Disappointment and decay. This is how most young spectators described their impressions after the long-awaited snowboarders’ show Snihova Lavyna [Snow Avalanche] at the Expotsentr National Exhibit Center in Kyiv the Saturday before last. At least that was how most of those present to watch snowboarders’ aerobatics and stunts on the snow felt after being offered rock idols instead.
True, the organizing committee did its best. The concept of the project was truly stunning. Kyiv’s leading construction firms spent over a week erecting the ski jump. It was impressive, over thirty meters in height and 100 meters long. And the snowmaking machines were in full gear on the opening day, so the athletes could show off their best.
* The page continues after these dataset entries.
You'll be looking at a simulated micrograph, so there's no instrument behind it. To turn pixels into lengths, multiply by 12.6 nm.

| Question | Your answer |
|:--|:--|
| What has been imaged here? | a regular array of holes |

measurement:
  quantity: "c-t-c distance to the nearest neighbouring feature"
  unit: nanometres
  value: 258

Also, Ukraine succeeded in attracting genuine professionals: 36 riders from nine countries, including a world champion and Big Estra Gostoba prizewinners. The prize pool was also sizable [by local standard]: some 10,000 euros. Thus, the show was definitely worth seeing. People stormed the buses parked by Metro stations, provided by the organizers free of charge, and then settled on the grounds and thereabouts, adding to the headaches of transport workers.
Meanwhile the audience was kept awake by rock stars blasting away from stage: Ruslana, Tanok na Maidani Kongo, and Kyrpychi, while the ski jump was alive with reckless riders getting the course ready, shaping tramping down the “snow” with spades and snowboards. It was getting dark and a large number of the rock singers had been through with their long programs. Incidentally, those present enjoyed hit numbers courtesy of Lyapis Trubetskoy, Zdob-shi-Zdub, Hi-Fi, and Cicerina. Just as Yuliya threatened to melt the Snow Avalanche with her antics, some of the riders were calmly vandalizing the snow surface by playing snowball. What else could they do, considering that it had become clear at the last moment that the snowboarding competition, so eagerly awaited by one and all, would not take place? Eventually, some of the guest athletic stars got down to the audience and proceeded to toss pieces of their wardrobe into the crowd.
By then the audience cared little for the rock concert or for jibbing — a cross between skate—and snowboarding that the organizers had finally decided to stage in lieu of the scheduled tournament under those rather limited conditions. Of those claiming they would take the short steep ride and then through the iron pipe only about a dozen actually did. The audience watched them without much enthusiasm, as the first ranks suffered being pushed by those behind; ditto those behind. Above all, people suffered from too much vodka consumed. Law enforcement authorities used their men to drag such victims out of the crowd and to the waiting ambulances. In a word, the scheduled show never took place. To make things worse, the mercury stubbornly held to +27 o C, turning the manufactured snow into a huge puddle.